National Football League (1930–present)

Current uniform
Team colors

Honolulu Blue, Silver, Black, White

Fight song Gridiron Heroes
Mascot Roary the Lion
Theo "Gridiron" Spight (fight song singer)
Owner(s) Martha Firestone Ford
(Widow of William Clay Ford, Sr.)
Chairman Martha Firestone Ford
President Tom Lewand
General manager Martin Mayhew
Head coach Jim Caldwell
Team history
  • Portsmouth Spartans (1930–1933)
  • Detroit Lions (1934–present)

League championships (4)

Conference championships (4)

Division championships (4)

Playoff appearances (17)
  • NFL: 1932, 1935, 1952, 1953, 1954, 1957, 1970, 1982, 1983, 1991, 1993, 1994, 1995, 1997, 1999, 2011, 2014
  • Home fields
  • Universal Stadium (1930–1933)
  • University of Detroit Stadium (1934–1937, 1940)
  • Tiger Stadium (1938–1939, 1941–1974)
    • a.k.a. Briggs Stadium (1938–1960)
  • Pontiac Silverdome (1975–2001)
  • Ford Field (2002–present)
  • The Detroit Lions are a professional American football team based in Detroit, Michigan. They are members of the North Division of the National Football Conference (NFC) in the National Football League (NFL), and play their home games at Ford Field in Downtown Detroit.

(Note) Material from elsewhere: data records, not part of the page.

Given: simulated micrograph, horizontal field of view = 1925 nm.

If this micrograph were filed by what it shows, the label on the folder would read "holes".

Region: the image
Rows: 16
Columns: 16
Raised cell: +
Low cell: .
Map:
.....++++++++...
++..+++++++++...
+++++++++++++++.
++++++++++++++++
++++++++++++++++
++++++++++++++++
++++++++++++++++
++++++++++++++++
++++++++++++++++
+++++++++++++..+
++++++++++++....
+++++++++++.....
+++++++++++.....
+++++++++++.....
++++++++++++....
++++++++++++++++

    Originally based in Portsmouth, Ohio and called the Portsmouth Spartans, the team formally joined the NFL on July 12, 1930 and began play in the 1930 season.[1] Despite success within the NFL, they could not survive in Portsmouth, then the NFL's smallest city. The team was purchased and moved to Detroit for the 1934 season.

    The Lions have won four NFL Championships, tied for 9th overall in total championships amongst all 32 NFL franchises; however, their last was in 1957, which gives the club the second-longest NFL championship drought behind the Arizona Cardinals. They are one of four current teams, and the only NFC team, to have not yet played in the Super Bowl.

    Franchise history

    Logos and uniforms

    Detroit Lions uniform: 2003–2008
    Detroit Lions uniform: 1999–2002

    Aside from a brief change to maroon in 1948 instituted by then head coach Bo McMillin (influenced by his years as coach at Indiana), the Lions uniforms have basically remained the same since the team debuted in 1930. The design consists of silver helmets, silver pants, and either blue or white jerseys.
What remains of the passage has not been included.